Tuesday, April 28, 2015

What Björk's MoMA Retrospective Should Have Learned From 'David Bowie Is'

By now the topic has practically been beaten to death: Björk's mid-career retrospective, which debuted last month at the Museum of Modern Art in New York, was a disappointment to many, many critics. It's been called "ill-conceived," a "disaster," "weak" and many other negative words all coalescing in what's been deemed "Björkgate." Some are even calling for the exhibit curator Klaus Biesenbach's firing over the debacle.

But it couldn't be that bad, could it? I mean, how could an exhibition dedicated to one of the most original and unpredictable musicians of the modern era, she of the egg-and-all swan dress, possibly be described as "boring?" As a long-time Björk fan and a curious journalist, I had to find out.

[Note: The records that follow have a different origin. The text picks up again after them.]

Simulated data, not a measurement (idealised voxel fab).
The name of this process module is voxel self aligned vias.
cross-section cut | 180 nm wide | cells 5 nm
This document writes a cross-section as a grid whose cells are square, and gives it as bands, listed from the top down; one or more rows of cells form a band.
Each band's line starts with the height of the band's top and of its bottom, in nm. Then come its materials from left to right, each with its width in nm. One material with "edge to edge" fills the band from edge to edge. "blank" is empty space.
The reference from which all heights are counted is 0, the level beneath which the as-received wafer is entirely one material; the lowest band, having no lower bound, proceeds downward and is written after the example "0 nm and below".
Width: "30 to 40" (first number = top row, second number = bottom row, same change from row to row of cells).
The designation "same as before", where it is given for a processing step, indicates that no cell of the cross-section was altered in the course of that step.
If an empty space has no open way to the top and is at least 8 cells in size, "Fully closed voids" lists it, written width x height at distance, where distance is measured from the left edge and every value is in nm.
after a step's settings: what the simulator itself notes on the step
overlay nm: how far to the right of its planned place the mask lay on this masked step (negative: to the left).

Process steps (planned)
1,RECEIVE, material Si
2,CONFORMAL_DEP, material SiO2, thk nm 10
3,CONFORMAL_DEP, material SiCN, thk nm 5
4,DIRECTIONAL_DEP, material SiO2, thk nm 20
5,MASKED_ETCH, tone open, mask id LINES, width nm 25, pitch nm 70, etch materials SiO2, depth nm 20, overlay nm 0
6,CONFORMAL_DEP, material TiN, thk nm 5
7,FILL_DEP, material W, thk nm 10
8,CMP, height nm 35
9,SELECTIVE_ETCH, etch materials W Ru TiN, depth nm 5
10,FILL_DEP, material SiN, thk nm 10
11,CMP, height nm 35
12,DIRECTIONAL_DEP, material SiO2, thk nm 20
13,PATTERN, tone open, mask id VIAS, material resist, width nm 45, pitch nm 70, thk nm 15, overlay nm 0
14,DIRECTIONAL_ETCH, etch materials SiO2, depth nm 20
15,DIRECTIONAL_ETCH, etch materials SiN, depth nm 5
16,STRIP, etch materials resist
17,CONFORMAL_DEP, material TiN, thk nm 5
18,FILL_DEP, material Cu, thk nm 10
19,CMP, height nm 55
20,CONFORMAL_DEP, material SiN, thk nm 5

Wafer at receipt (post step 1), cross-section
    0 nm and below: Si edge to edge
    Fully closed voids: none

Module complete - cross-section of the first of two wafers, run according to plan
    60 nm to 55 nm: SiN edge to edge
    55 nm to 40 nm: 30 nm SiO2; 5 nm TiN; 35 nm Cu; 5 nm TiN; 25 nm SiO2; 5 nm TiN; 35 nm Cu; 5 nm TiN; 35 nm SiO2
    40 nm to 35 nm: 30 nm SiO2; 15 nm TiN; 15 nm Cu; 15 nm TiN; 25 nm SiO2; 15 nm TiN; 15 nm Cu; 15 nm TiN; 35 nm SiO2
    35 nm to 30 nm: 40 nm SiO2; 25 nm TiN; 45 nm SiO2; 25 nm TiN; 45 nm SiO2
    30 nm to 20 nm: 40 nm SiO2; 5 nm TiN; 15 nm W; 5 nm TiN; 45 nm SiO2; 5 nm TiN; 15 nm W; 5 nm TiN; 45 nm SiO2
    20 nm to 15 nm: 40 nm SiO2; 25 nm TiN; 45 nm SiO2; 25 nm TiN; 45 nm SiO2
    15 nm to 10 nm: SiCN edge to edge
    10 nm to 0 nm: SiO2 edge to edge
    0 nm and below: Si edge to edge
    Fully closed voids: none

During a recent visit to New York, I made it a point to dedicate a few hours to viewing the show and, I have to say, the critics were correct. As many others have pointed out, the show felt slapped together and superficial, with little consideration for the incredible breadth of the Icelandic singer's accomplished career. It felt poorly laid out in its physical space, which limited its ability to connect in its emotional space, leaving even a sympathetic viewer cold. And, most importantly, it failed to rise to the occasion of the artist to whom it was dedicated, an artist whose work, undoubtedly, deserved the showcase.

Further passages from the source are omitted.